Volatile and threading/barriers are 2 different things, which only appear related. volatile is for dealing with the compiler, barriers are for dealing with the CPU(s).
The reason that data_ready is NOT 'left' in a register is because a function with unknown side-effects (cond.wait) is being called. You could just as easily have:
while (!data_ready) some_library_function();
and the compiler will ensure that data_ready is re-read (ie not left in a register) because it is a global, and the compiler is unsure whether or not some_library_function() modifies data_ready or not. In theory the compiler could go look into some_library_function() and figure that out, but in practice it doesn't.

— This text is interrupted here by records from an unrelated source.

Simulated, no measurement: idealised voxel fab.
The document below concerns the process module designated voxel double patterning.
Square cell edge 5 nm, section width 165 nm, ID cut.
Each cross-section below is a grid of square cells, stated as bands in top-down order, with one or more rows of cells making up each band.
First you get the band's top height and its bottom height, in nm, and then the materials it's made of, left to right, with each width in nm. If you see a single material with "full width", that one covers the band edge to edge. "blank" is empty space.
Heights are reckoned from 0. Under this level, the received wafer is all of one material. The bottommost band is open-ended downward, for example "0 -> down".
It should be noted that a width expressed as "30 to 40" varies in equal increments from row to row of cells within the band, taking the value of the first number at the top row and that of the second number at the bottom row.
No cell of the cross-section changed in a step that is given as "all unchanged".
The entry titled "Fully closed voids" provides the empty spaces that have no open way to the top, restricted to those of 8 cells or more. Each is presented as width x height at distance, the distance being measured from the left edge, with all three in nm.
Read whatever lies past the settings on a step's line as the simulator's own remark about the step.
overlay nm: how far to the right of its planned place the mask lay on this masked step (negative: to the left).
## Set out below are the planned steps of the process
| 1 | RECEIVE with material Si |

As for memory barriers, cond.wait() locks and unlocks the mutex, which puts in the necessary memory barriers. Note that the order of lock/unlock/relock is such that data_ready is only read while holding the lock. Of course, nothing here says whether the other thread *wrote* data_ready inside a lock or with the necessary release-barrier, but let's assume that it did.
So recap:
volatile is not needed in that example because access is protected by a mutex.
No, I'd say volatile is not needed because functions with unknown side-effects are being called (and/or if the mutex code was somehow magically inlined, then we can assume the compiler recognizes the memory-barrier intrinsics and forces memory re-reads because of that).
And
It is possible that the cond.wait may introduce a memory barrier that forces the cache among multiple CPU's to sync up
- cond.wait DOES introduce a memory barrier. Probably 2 - a release on unlock(mutex) and an acquire on lock(mutex) - it is not really 'cache syncing' that is the problem (most CPUs have cache-coherency guarantees) it is the relative ordering of reads and writes (and RE-ordering by the CPU / memory bus) that causes the 'visibility' problems.
Thank you for the very clear and concise explanation! -Gabe